CofC’s The College Today is featuring WGS Director Prof. Kris De Welde’s research which aims to close the equity gaps in academic STEM. Read the article on CofC’s website or below!
Words by Mike Robertson:
A recent report from the American Association of University Women indicates that women make up only 28% of the workforce in science, technology, engineering and math (STEM) fields. Even though women earn about half of science and engineering bachelor’s degrees, there are still large disparities across areas like computer science and mathematics. And, at the doctoral level, only 5% of doctoral degrees are earned by minority women.
These inequities drive the gender and racial equity gaps in some of the fastest-growing and highest-paid jobs, such as those in computer science and engineering. Kris De Welde wants to address those gaps.
De Welde, professor and director of the Women’s and Gender Studies Program at the College of Charleston, is leveraging a $1.9 million grant from the National Science Foundation (NSF) Education and Human Resources Core Research program (EHR) for her research project, “ADVANCE and Beyond: Understanding Processes of Institutional Change to Promote STEM Equity and Education.”
Building on previous research that documents organizational interventions and strategies to promote gender equity in academic STEM fields, De Welde and research colleagues at the University of Colorado Boulder and Michigan State University are studying the organizational processes that are essential in creating what they call the “scaffolding” for successful change initiatives.
“There have been many, many studies about what it takes to create systemic change, and we know that it requires more than a single intervention,” says De Welde. “Change approaches have to be systemic, because we are really trying to revise institutional culture, as well as policies and practices. Interventions have to happen at multiple levels and using multiple levers.”
“Scaffolding processes” may include things like strategic communication strategies that reach multiple audiences, the use of theory to support change initiatives, and sustainability planning for the long-term viability of the project.
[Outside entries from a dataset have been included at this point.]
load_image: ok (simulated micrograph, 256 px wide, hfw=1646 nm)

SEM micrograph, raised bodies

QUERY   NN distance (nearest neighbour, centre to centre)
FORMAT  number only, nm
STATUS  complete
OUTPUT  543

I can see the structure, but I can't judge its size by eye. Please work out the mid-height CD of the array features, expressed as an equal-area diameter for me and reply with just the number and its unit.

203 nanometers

“Our goal is to not just uncover these processes,” says De Welde, “but to also test our understanding of how they work together alongside intervention strategies for institutional transformation.”
Since 2001, the NSF has invested over $270M to support ADVANCE Institutional Transformation program projects in an effort to increase the representation and advancement of women in academic science, technology, engineering and mathematics careers. De Welde says these interventions have had a tremendous impact on many institutions and hence many individuals.
“While the initial focus is on women and minoritized individuals in STEM fields, the impact is much broader,” she says, adding that closing the intersectional equity gaps in academic STEM should be a universal goal. “When you create an institutional change initiative that brings equity to an institution, it benefits everyone.”
De Welde’s four-year research project began last year.